The emergence of what might be called the Euro-Trumps has been driven by the growing importance of immigration as a political issue, nurtured by a feeling that the European Union has become unresponsive to the will of the people. These nationalist politicians have been pushed into prominence by the long economic stagnation that’s followed the 2008 financial crisis.
Trump’s European counterparts draw their support from globalization’s losers—working-class voters who feel squeezed between an elite that doesn’t have their interests at heart and a growing class of immigrants they worry doesn’t share their values. “It’s people who feel that liberal democracy has failed them,” says Duncan McDonnell, a professor of political science at Griffith University in Brisbane, Australia, and co-author of Populists in Power. “They feel abandoned, and they’re ready to explore other options.”
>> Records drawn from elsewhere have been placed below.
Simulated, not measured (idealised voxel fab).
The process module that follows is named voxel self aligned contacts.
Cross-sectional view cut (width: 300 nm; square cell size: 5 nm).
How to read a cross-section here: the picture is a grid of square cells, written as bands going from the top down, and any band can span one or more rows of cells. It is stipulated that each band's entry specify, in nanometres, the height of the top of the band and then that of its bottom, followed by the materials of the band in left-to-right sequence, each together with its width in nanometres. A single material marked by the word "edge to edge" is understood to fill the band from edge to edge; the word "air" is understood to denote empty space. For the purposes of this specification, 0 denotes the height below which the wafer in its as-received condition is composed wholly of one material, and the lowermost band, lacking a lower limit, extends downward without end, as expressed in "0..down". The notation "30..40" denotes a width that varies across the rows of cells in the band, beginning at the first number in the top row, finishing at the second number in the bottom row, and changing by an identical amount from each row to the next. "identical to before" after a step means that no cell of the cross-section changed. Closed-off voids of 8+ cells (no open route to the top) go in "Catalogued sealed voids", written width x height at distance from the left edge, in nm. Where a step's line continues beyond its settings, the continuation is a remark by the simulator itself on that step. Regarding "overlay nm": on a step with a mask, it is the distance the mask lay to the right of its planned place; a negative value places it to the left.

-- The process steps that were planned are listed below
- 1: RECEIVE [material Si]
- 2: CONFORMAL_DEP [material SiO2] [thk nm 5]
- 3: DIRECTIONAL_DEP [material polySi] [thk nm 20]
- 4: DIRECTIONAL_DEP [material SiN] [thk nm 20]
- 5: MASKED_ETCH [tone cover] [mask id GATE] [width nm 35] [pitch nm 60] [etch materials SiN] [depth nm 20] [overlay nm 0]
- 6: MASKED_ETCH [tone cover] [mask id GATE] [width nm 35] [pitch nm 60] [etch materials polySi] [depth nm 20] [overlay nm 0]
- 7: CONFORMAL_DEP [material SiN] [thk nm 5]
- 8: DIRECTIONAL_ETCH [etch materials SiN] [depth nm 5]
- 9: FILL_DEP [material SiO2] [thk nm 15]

So common are positions like Trump’s in Europe that it might be easier to count the countries that haven’t seen Trump-like politicians than to list the ones that have. In Italy, the anti-immigrant Northern League is an important power broker; its Senate leader, Roberto Calderoli, once publicly and unapologetically likened Cécile Kyenge, the country’s first black cabinet member, to an orangutan. In Finland, the Finn Party’s soft brand of Nordic nationalism has elevated its leader into the government as foreign minister. Austria’s Freedom Party, Greece’s Golden Dawn, the Danish People’s Party, the Sweden Democrats, the U.K. Independence Party, and the Swiss People’s Party are all fanning the flames of xenophobia into electoral success.